Thursday, 9 October 2008

Parsing non-top constituents

Following a conversation with Pierrette last week, I realised that there was an easy way to fix things so that we can parse non-top constituents in the LC (normal) parser, as well as the DCG one. I have just checked in a first version of the new functionality. Now, when you load a grammar using the LOAD command, an extra file of dummy rules is created and added to the ones explicitly specified. There is one dummy rule for each category Cat in the grammar, of the form

dummy_top:[sem=Sem] --> Cat, Cat:[sem=Sem]

For example, the dummy rule for 'np' is

dummy_top:[sem=Sem] --> np, np:[sem=Sem]

What this means is that you can now parse NPs at top-level by simply prefacing them with the word 'np'. Thus for instance in Calendar we can do things like the following:

>> np the last meeting in geneva
(Parsing with left-corner parser)

Analysis time: 0.97 seconds

Return value: [[at_loc,[[spec,name],[head,geneva]]],[head,meeting],[spec,the_last]]

Global value: []

Syn features: []

Parse tree:

/ lex(np)
| np [GENERAL_ENG:2026-2044]
| / np [GENERAL_ENG:1849-1863]
| | / d lex(the) lex(last) [GEN_ENG_LEX:355-355]
| | | nbar [GENERAL_ENG:2071-2083]
| | \ n lex(meeting) [CALENDAR_LEX:88-89]
| | post_mods [GENERAL_ENG:1591-1680]
| | / pp [GENERAL_ENG:1747-1765]
| | | / p lex(in) [CALENDAR_LEX:151-151]
| | | | np [GENERAL_ENG:1955-1963]
| | | \ name lex(geneva) [GENERATED_NAMES:41-41]
\ \ \ post_mods null [GENERAL_ENG:1410-1416]

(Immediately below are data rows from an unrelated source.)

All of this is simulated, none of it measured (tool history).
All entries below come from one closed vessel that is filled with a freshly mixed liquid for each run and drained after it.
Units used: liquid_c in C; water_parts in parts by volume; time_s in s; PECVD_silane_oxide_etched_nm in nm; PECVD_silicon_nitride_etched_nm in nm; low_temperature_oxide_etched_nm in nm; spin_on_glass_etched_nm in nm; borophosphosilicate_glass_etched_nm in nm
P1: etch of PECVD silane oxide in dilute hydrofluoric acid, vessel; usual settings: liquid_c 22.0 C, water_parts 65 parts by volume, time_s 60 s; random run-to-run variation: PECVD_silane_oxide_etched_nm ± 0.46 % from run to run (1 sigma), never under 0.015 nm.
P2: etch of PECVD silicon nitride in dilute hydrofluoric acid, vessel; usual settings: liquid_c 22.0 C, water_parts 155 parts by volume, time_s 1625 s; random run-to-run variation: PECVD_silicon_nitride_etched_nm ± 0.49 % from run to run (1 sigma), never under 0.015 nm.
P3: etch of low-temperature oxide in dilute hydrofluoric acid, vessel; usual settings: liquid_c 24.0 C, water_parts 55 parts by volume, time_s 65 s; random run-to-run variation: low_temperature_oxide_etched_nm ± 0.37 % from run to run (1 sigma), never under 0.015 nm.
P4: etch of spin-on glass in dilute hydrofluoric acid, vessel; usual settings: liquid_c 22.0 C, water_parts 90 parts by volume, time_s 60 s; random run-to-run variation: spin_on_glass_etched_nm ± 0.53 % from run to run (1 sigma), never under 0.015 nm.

------------------------------- FILES -------------------------------

CALENDAR_DUMMY_TOP_LEVEL_RULES: c:/cygwin/home/speech/regulus/examples/calendar/generated/calendar_dummy_top_level_rules.regulus
CALENDAR_LEX: c:/cygwin/home/speech/regulus/examples/calendar/regulus/calendar_lex.regulus
GENERAL_ENG: c:/cygwin/home/speech/regulus/grammar/general_eng.regulus
GENERATED_NAMES: c:/cygwin/home/speech/regulus/examples/calendar.regulus
GEN_ENG_LEX: c:/cygwin/home/speech/regulus/grammar/gen_eng_lex.regulus

Semantic triples: []

No preferences apply

I should be able to improve this a little, in particular by adding some functionality to display the features on the non-top constituent as well as the semantics, but hopefully the existing version will already be quite useful.